I’ve read a lot of poems about it, read books expounding on it, and heard many sermons preached about it, but the place I’ve heard Paul’s words on love the most has been at weddings. As a pastor, I’ve attended and presided over many weddings. I read 1 Corinthians 13 whenever I marry a couple. Because this type of love is needed if any relationship is going to thrive. But because of the modern concept of love that has been propagated by people selling products, reducing it to nothing more than physical attraction, or a rush of romantic hormones, a warm and fuzzy feeling from a dewey-eyed bride and groom—or nothing more than finding the right algorithm. And look, those things may play a small part, but real love is so much more than that. 

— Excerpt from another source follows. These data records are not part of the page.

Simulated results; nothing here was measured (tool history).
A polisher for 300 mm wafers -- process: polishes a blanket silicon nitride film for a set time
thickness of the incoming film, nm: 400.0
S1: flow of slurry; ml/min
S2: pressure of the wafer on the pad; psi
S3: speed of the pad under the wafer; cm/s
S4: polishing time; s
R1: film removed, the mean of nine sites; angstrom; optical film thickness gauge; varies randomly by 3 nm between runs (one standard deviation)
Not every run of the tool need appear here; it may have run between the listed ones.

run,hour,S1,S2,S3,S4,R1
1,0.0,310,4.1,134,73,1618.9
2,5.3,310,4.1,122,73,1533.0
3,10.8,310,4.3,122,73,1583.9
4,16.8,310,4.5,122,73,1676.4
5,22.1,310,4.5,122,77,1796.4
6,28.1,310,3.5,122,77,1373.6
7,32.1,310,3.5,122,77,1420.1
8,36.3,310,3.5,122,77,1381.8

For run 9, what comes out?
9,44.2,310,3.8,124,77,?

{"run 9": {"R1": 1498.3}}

Because of the way we’ve been conditioned to read the Bible, we often stop after verse 13 because it ends the chapter, but Paul doesn’t stop there. He continues in the very next verse, “Pursue love” (1 Cor. 14:1 ESV). The Greek word translated pursue means “to carry out, to do with effort, to strive toward” The secular world says love comes naturally. But that’s just not true. Selfishness and self-gratification come naturally, not love. In fact, real love often means not doing what comes naturally in order to do what is right. Love is not primarily a feeling but a decision. It is a decision to lay our life down for someone else. It is a decision to serve others instead of self. Real love is sacrificial. If it does not cost us time, money, or energy than it isn’t love. 

Don’t believe me; ask Jesus. “Greater love has no one than this, that someone lay down his life for his friends.” (John 15:13 ESV). Laying down our life for someone doesn’t necessarily mean taking a bullet for someone (although it might), But rather it means sacrificing your time, money, and energy to serve someone. Taking time to listen to someone, giving them your undivided attention without talking, now that’s love. Sacrificing a large portion of your church budget to serve the community, that’s love. Sacrificing your preferences and opinions about worship and church in order to reach more people, that’s love. Allowing our agenda and schedule to get nailed to a cross so that we can volunteer and give back to the community, that’s love. If you want to know what love is, look at Jesus. He sacrificed everything. He lived his whole life serving others. The night before sacrificed his life for the world, he rolled up his sleeves, got on his knees, and started washing his disciple’s feet. Afterward, he looks at his disciples and says, “if I then, your Lord and Teacher, have washed your feet, you also ought to wash one another’s feet. For I have given you an example, that you also should do just as I have done to you.” (John 13:14–15 ESV). And this isn’t talking about a religious ceremony called the ordinance of humility where every three months, church people wash other church people’s feet. That practice is fine and good as long as it reflects the sacrificial service happening beyond the walls of our institution.

In Matthew 25, Jesus talks about his return to the earth at the end of this age. There is a separation between the saved and the lost. The main thing that differentiates the saved from the lost is service. The saved sacrificially served others. They see how much God sacrificed for them, producing radical generosity in them. But the lost, who may have lived very religious lives, didn’t sacrifice anything, serving mostly themselves. In Matthew 25:23, Jesus doesn’t say “Well done, good and faithful Adventist” (or Baptist, Methodist, Presbyterian—He says “well done, good and faithful SERVANT” We can religiously keep every doctrine of a denomination perfectly and still not be a “Christian.”  In John 8:31, Jesus says, “If you abide in my word, you are truly my disciples,” so doctrine is important. But Jesus also says in John 13:35, “By this all people will know that you are my disciples, if you have love for one another.” Doctrine is important but without loving service, it is dead! 

How are you serving your community, the marginalized, and the hurting? How are you loving those who are the hardest to love? Are you sharing a holistic gospel that not only saves souls from a future hell, but the hell they are currently living in? Are you sharing the gospel in a relevant way that helps in the present, heals the past, and gives hope for the future? How are you serving people today?